A fascinating poll was just released indicating that although most American churchgoers have no problem developing relationships at their church, they are less likely to use their time to help fellow Christians grow in their faith, suggesting a real disconnect for disciples of Jesus Christ at the very heart of Christian discipleship.
Respondents to the LifeWay Research survey were asked whether or not they agree with the statement: “I have developed significant relationships with people at my church.” A total of 78% of them said that they “strongly” or “somewhat” agree with that statement- and that’s good news. But only 47% of respondents strongly agreed or somewhat agreed that they “intentionally spend time with other believers in order to help them grow in their faith” – that’s not so good news.
There is a difference Christian between making friends and following Christ to help ‘make and mature fellow disciples’. According to a Lifeway executive, “Most churchgoers have had at least some success at making friends at church. But the majority aren’t as confident as they could be about the significance of those relationships.”
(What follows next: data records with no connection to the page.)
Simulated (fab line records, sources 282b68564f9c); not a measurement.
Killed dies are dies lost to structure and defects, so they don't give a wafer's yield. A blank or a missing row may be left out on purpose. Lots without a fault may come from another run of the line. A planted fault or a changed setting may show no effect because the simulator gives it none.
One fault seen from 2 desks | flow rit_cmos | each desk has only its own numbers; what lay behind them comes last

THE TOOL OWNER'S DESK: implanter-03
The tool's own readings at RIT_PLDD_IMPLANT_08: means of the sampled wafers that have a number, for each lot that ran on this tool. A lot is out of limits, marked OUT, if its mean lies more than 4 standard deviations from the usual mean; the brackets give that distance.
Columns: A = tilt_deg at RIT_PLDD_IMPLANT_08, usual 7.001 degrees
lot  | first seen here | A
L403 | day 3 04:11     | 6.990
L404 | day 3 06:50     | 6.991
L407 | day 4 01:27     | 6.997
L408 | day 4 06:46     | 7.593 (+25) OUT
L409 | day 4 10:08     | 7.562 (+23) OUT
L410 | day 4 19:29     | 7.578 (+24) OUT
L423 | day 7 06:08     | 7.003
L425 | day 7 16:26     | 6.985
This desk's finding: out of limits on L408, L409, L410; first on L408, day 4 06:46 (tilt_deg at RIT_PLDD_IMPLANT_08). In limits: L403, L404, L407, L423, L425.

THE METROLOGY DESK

The survey also found that a strong minority of churchgoers in the U.S. do not attend typical small groups or Bible studies that their churches offer throughout the week. That finding is key since those groups in community are the church’s primary means in which to help those that hunger for and need biblical maturity or more Christ-likeness and spiritual growth.
Caring for One Another
As our church learned through a small group study series, biblical discipleship is fleshed out in large part by those interpersonal and transparent relationships- ‘friendships’, that are borne out of a church community that move both giver and the recipient to grow in the faith, wisdom and knowledge of Jesus Christ, as they care for and love one another.
That’s right, the many “one another” commands of the New Testament serve as a foundation for discipleship, which carries the meaning of teaching in the context of relationship. In fact, I would argue if more relational discipleship took place within the local church, there would be less need for “professional” or outsourced counseling- Christian and otherwise.
I recently read of a pastor of a fairly large church saying—at a counseling conference no less—that he wasn’t going to hire any more pastor-counselors for the church pastoral staff. What he meant was: he had hired pastoral counselors whose schedules quickly filled with counseling, but they didn’t have time to equip the body to counsel each other. Given that equipping is a critical part of the pastoral mission, his decision made sense.
He gave the apostles, the prophets, the evangelists, the shepherds and teachers, to equip the saints for the work of ministry, for building up the body of Christ. (Ephesians 4:11-12)
Although counseling (e.g. marital) is a part and parcel of pastoral leadership–the leadership of the local church has also been commissioned to equip or train the congregation to care for each other’s souls.
In other words, the first wave of counseling for Christians is to be provided by fellow, caring Christians from their own, local church, where members have committed to their fellowship and to disciplining one another, those they know best, which includes Bible based encouragement and exhortation, which is the very backbone of what we think of as counseling…
And let us consider how to stir up one another to love and good works, not neglecting to meet together, as is the habit of some, but encouraging one another, and all the more as you see the Day drawing near (Hebrews 10:24-25).
Lay ministry is a beautiful and extraordinary thing when it happens. When biblical discipleship is permeating a local church, people are not as in need of or as dependent upon professional advice to deal with sin and despair, bio or physiological issues notwithstanding. Rather anointings of grace are seen, offering Spirit-filled words of guidance and wisdom. Indeed, lay ministry is one of the premiere blessings of the church’s birth at Pentecost.
If you feel a little inadequate to be a part of such a process, or that such a local church ministry is impossible to even behold, remember that God is pleased to have the church mature through the ministry of weak people who seem unqualified in the world’s eyes (1 Corinthians 1:27-29).
You will know that you have arrived at and are serving in such an imperfect church, when you observe that the people share their struggles with each other and are praying with each other.
A Discipling Church is a Counseling Church
Our helpfulness- our care for souls- starts with our need for care. We need God and we need other people. Maturity through dependence is our goal (Ed Welch, Caring for One Another, 8 Ways to Cultivate Meaningful Relationships).
Although Christians are taught early on as they come to faith that they are to be dependent upon God and his grace for salvation and sanctification- being “conformed to the image of Christ”, the Lord has provided means in which to dispense that grace, such as the reading and study of his word (“hearing his voice”); prayer (“having his ear”); and the body (“living life in a local church”).
The latter means of grace means seeking as author Ed Welch said, “To be a part of meaningful relationships that become a natural part of daily life in your church.” He adds that following certain scriptural lessons to ‘care for one another’, will result in “ordinary, needy people caring for other ordinary, needy people in everyday life.”
As we move towards one another, talk openly and kindly about sin with one another and seek to speak wisdom and truth to one another in love for one another, we are in essence providing Biblical counsel to our church family.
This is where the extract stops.